FEMA to halt debit cards, use bank deposit

by NOLA (reposted)
The federal government's relief agency said Friday it will discontinue its program to distribute debit cards worth up to $2,000 to hurricane victims, two days after hastily announcing the novel plan to provide quick relief.
The Federal Emergency Management Agency said it will scrap the program once officials finish distributing cards this weekend at shelters in Dallas, Houston and San Antonio, where many of the evacuees were moved. No cards will be issued to victims in other states.

Hurricane victims at other locations will have to apply for expedited aid through the agency's traditional route — filling out information on FEMA's Web site to receive direct bank deposits, FEMA spokeswoman Natalie Rule said.

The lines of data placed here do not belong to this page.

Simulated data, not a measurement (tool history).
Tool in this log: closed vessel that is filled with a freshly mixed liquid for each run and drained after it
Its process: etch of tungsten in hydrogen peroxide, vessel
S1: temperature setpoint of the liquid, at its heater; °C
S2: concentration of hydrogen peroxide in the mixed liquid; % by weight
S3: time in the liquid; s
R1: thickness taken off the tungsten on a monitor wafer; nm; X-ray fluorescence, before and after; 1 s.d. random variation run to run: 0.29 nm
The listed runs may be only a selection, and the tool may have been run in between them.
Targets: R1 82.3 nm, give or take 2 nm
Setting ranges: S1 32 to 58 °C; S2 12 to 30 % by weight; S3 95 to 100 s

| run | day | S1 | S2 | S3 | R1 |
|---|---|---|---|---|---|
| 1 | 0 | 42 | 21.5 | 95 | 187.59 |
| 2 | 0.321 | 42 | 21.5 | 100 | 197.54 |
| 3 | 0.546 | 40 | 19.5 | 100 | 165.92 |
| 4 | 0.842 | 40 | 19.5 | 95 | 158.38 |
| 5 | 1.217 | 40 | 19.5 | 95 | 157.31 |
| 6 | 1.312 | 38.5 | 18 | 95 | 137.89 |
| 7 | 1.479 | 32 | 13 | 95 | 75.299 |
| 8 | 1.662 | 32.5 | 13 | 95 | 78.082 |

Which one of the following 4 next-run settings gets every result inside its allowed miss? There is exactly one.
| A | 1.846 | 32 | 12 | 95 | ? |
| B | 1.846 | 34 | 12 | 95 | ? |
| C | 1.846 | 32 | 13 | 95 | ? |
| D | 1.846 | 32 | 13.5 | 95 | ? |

"We tried it as an innovative way to get aid to evacuee populations in Texas. We decided it would be more expeditious with direct deposits," she said, citing the large staffing operation that would be required to replicate the Texas operation in other states.

Under fire for its initial response to the hurricane, FEMA Director Michael Brown had announced the debit card program as a way to quickly get up to $2,000 to the neediest families and empower them "to make their own decisions about what do they need to have to start rebuilding their lives."

He did not describe the program as applying only to Texas, which has accepted the largest number of evacuees and is the home state of President Bush.

From the outset, there was confusion about how to get the cards and who would be eligible.

On Thursday, thousands of people lined up at the Astrodome in Houston following reports that the first FEMA cards would be distributed that day. Red Cross cards were distributed, but those seeking the government cards were told they would have to return the next day.

On Friday, Ed Conley, a FEMA spokesman in Houston, said evacuees were receiving the cards at a rate of about 500 an hour, many of whom had filled out the proper documentation and applications through FEMA's Web site.

Applicants were being asked to provide Social Security numbers as well as the address of their damaged homes, for verification against aerial photographs of devastated areas.

A FEMA spokeswoman had said Friday there were enough cards to cover the families of the estimated 7,000 people registered at three shelters in the Astrodome complex.